Decision trees are less appropriate for estimation tasks where the goal is to predict the value of a continuous variable such as remote sensing data.

• Decision trees are also problematic for time-series data unless a lot of effort is put into presenting the data in such a way that trends and sequential patterns are made visible.

• The process of growing a decision tree is computationally expensive. At each node, each candidate splitting field must be sorted before its best split can be found.

• In some algorithms, combinations of fields are used and a search must be

made for optimal combining weights. Pruning algorithms can also be computationally expensive since many candidate sub-trees must be formed and compared.

• DTA have trouble with non-rectangular regions. Most decision-tree algorithms only examine a single

field at a time. This leads to rectangular classification boxes that may not correspond well with the actual distribution of records in the decision space.

K – Means Clustering

• It examines the unknown pixels in an image and aggregates them into a number of classes based on the natural groupings or clusters present in the image values.

• The values within a given cover type should be close together in the measurement space, whereas data in different classes should be comparatively well separated.

• It does not utilize the training data as the basis for classification.

• The identification of classes of interest against reference data is often more easily carried out when the spatial distribution of spectrally similar pixels has been established in the image data.

• No extensive prior knowledge of the region required.

• The opportunity for human error minimized.

• Unique classes are recognised as distinct units.

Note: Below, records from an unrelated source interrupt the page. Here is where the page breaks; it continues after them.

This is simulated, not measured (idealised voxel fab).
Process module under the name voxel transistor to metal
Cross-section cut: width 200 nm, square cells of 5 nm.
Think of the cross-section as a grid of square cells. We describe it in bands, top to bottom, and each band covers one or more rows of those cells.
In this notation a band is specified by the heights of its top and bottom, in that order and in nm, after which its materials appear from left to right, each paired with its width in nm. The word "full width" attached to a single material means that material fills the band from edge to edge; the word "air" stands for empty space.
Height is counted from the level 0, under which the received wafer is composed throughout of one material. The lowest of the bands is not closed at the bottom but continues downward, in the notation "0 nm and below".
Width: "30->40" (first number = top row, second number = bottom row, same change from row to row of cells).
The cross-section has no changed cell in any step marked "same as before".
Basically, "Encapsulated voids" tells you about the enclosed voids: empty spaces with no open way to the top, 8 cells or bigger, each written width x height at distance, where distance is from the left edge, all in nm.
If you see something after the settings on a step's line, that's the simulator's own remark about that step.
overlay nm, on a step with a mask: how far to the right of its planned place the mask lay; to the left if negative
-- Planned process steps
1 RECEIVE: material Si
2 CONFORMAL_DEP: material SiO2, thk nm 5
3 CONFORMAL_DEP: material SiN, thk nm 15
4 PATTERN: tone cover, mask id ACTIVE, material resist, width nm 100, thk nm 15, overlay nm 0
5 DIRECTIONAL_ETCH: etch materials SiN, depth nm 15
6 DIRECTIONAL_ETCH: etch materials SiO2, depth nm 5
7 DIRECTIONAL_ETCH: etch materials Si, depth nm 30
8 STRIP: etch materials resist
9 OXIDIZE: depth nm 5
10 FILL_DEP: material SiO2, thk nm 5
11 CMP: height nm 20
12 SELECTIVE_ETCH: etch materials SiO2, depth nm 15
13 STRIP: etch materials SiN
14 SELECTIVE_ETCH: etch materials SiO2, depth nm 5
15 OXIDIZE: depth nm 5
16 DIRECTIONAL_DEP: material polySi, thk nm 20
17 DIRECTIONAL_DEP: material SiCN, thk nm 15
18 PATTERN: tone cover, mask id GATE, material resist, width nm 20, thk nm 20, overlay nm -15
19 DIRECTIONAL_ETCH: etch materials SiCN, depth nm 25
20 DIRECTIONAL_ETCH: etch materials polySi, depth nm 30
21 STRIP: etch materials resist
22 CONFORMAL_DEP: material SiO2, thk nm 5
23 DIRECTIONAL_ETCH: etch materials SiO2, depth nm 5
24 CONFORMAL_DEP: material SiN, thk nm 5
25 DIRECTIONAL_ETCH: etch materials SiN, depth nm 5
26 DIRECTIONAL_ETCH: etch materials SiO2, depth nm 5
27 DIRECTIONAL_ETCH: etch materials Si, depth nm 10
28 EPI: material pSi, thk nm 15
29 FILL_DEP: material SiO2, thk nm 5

• The results of clustering is simply the identification of spectrally distinct classes in image data. These classes do not necessarily correspond to the informational categories that are of interest to analyst. Hence proper interpretation of these classes is required along with reference data.

• Spectral properties of specific information classes will change over time (on a seasonal basis, as well as over the years.) As a result, relationship between informational classes and spectral classes are not constant and relationship defined for one image can seldom be extended to others.

• The quality of classification still depends upon the analyst's understanding of the concepts behind the classifiers available and knowledge about the area under analysis.

Figure 3.5, shows the steps for the LISS-3 preprocessing and classification. Figure 3.6 shows the overall methodology of the processing and hard classification of the MODIS bands 1 to 7, MODIS Principal Components and MODIS MNF components. A total of 14 different maps are produced from the MODIS classification which is discussed in Chapter 5.

Figure 3. 5 : LISS-3 Preprocessing and Classification.

Figure 3. 6 : Processing and Hard Classification of MODIS data.

Back

3.5 Validation of the result

Statistical accuracy assessment of classified data is done to measure the agreement of classification with the field data (ground condition), and it constitutes an important stage in remote sensing data classification. One of the most common means of expressing classification accuracy is the preparation of a classification error matrix (also called confusion matrix or a contingency table). An adequate number of sample points representing different land cover categories are identified on the training data sets for accuracy estimation. A one-to-one comparison of the categories is mapped from all the training datasets and the classified image. Then based on the confusion matrix (errors of commission and omission), accuracy estimation in terms of producer's accuracy, user's accuracy, overall accuracy is subsequently calculated [109]. The Bradley-Terry (BT) model, which compares categories pairwise, was also attempted for accuracy assessment. The probability of one class over another class is estimated as well as the expected values of class pixels [110].

3.5.1 Classification Error Matrix

Error matrices compare, on a category by category basis, the relationship between the reference field data (ground truth) and the corresponding results of a classification. These are square matrices having equal number of rows, columns and categories (whose classification accuracy is being assessed). The major diagonal of the error matrix represents the properly classified land use categories. The non-diagonal elements of the matrix represent errors of omission or commission. Omission errors correspond to non diagonal column elements and commission errors are represented by non diagonal row elements. Overall accuracy is computed by dividing the total number of correctly classified pixels (sum of the elements along the major diagonal) by the total number of references pixels. Similarly, the accuracies of individual categories can be calculated by dividing the number of correctly classified pixels in each category by either the total number of pixels in the corresponding row or column. Producer's accuracies result from dividing the number of correctly classified pixels in each category (on the major diagonal) by the number of training set pixels used for that category (the column total). User's accuracies are computed by dividing the number of correctly classified pixels in each category by the total number of pixels that were classified in that category (the row total). This figure is a measure of commission error and indicates the probability that a pixel classified into a given category actually represents that category on the ground. Finally, the khat (KHAT or Kappa) statistics is a measure of the difference between the actual agreement between the reference data and an automated classifier and the chance agreement between the reference data and a random classifier.

k = observed accuracy – chance agreement /1 – chance agreement

This statistics serves as an indicator of the extent to which the percentage correct values of an error matrix are due to “true” agreement versus “chance” agreement. As true agreement observed approaches 1 and chance agreement approaches 0, k approaches 1. This is the ideal case. In reality, k usually ranges between 0 and 1 [19].

The results and findings of the above algorithms on MODIS data are discussed in Chapter 5 (Results) and their accuracy assessment is done in Chapter-6 (Accuracy Assessment).